Hi
I want to understand how quantization parameters are stored in PyTorch.
Consider the following toy example:
import torch
import torch.nn as nn
torch.random.manual_seed(0)
# Toy model. Two Linear layers & a ReLU
class Model(nn.Module):
def __init__(self):
super(Model, self).__init__()
self.a = nn.Linear(1, 8)
self.act = nn.ReLU()
self.b = nn.Linear(8, 2)
self.quant = torch.ao.quantization.QuantStub()
self.dequant = torch.ao.quantization.DeQuantStub()
def forward(self, x):
x = self.quant(x)
x = self.a(x)
x = self.act(x)
x = self.b(x)
x = self.dequant(x)
return x
# Create original (unprepared model)
m_orig = Model()
print('Original model', m_orig)
# Create prepared model
m_orig.qconfig = torch.ao.quantization.get_default_qat_qconfig()

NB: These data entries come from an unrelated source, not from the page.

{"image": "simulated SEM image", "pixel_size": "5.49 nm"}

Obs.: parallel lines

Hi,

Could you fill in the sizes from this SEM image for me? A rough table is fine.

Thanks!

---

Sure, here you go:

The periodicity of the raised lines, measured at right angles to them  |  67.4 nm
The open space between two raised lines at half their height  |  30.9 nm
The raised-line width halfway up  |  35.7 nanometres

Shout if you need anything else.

m = torch.ao.quantization.prepare(m_orig, inplace=False)
print('Prepared', m)
# Convert to quantized model
qm = torch.ao.quantization.convert(m, inplace=False)
In this case, the weight_fake_quant
keys are missing from the state dict.
...
(a): Linear(
in_features=1, out_features=8, bias=True
(activation_post_process): FusedMovingAvgObsFakeQuantize(
fake_quant_enabled=tensor([1]), observer_enabled=tensor([1]), scale=tensor([1.]), zero_point=tensor([0], dtype=torch.int32), dtype=torch.quint8, quant_min=0, quant_max=127, qscheme=torch.per_tensor_affine, reduce_range=True
(activation_post_process): MovingAverageMinMaxObserver(min_val=inf, max_val=-inf)
)
)
...
However, if I replace the prepare()
with prepare_qat()
, then these keys reappear
...
(a): Linear(
in_features=1, out_features=8, bias=True
(weight_fake_quant): FusedMovingAvgObsFakeQuantize(
fake_quant_enabled=tensor([1]), observer_enabled=tensor([1]), scale=tensor([1.]), zero_point=tensor([0], dtype=torch.int32), dtype=torch.qint8, quant_min=-128, quant_max=127, qscheme=torch.per_channel_symmetric, reduce_range=False
(activation_post_process): MovingAveragePerChannelMinMaxObserver(min_val=tensor([]), max_val=tensor([]))
)
(activation_post_process): FusedMovingAvgObsFakeQuantize(
fake_quant_enabled=tensor([1]), observer_enabled=tensor([1]), scale=tensor([1.]), zero_point=tensor([0], dtype=torch.int32), dtype=torch.quint8, quant_min=0, quant_max=127, qscheme=torch.per_tensor_affine, reduce_range=True
(activation_post_process): MovingAverageMinMaxObserver(min_val=inf, max_val=-inf)
)
)
...
This is strange behavior to me. I would expect both prepare()
and prepare_qat()
to add weight quantization, but this isn’t the case. I guess I’m still trying to understand the differences between these two functions. Why wouldn’t prepare()
also quantize the weights? Which one should I be using if I want to obtain quantized weights?